Conditions were relatively calm on the Tokyo Stock Exchange, where the benchmark Nikkei 225 closed the day just 0.8 per cent higher at 16,8005.The market turmoil in the US and Europe has had a limited impact on credit conditions in Japan but is likely to make it more difficult for the central bank to proceed with a widely expected increase in interest rates from the current 0.5 per cent later this month, says Nakamoto.
Also on Monday, the Japanese government said second-quarter GDP rose a weaker-than-expected annualised 0.5 per cent in real terms largely due to weak consumer spending. That follows a revised 3.2 per cent increase in the previous quarter.
However, global market instability arising from the US subprime problem is more likely to determine whether or not Japan’s central bank raises rates from 0.5 per cent to 0.75 per cent next week, economists said. The weaker-than-expected GDP “won’t have an impact on the BoJ,” says Hiroshi Shiraishi, economist at Lehman Brothers in Tokyo.
Bloomberg reports that Bank of Japan governor Toshihiko Fukui has signalled he won’t be deterred by a weak GDP report. The bank expects growth to slow in the second quarter, which would not determine the outcome of the August policy meeting, he said on July 12.

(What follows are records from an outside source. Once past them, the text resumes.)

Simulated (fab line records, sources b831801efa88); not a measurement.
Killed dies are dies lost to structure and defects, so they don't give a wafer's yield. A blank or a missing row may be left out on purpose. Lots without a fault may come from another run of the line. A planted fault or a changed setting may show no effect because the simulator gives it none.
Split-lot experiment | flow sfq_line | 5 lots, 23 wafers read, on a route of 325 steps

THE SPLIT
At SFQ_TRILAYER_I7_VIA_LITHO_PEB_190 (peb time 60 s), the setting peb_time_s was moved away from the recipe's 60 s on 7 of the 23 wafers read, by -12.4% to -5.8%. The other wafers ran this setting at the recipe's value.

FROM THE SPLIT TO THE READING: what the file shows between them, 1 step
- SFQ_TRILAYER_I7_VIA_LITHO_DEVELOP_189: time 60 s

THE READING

The government, however, cited the 10th straight quarter of GDP growth to say that the ongoing economic recovery was intact.
Meanwhile, export strength and a sharp rise in the income account surplus helped Japan’s current account surplus for the first half of 2007 to hit a half-year record of Y12,470bn, up 31.3 per cent.
The trade surplus was Y4,785bn, up 49 per cent, with exports up 12 per cent at Y38,353bn.
Japanese income from investments in overseas securities and payments by foreign employers in Japan, was up 20 per cent to a record Y8,461bn.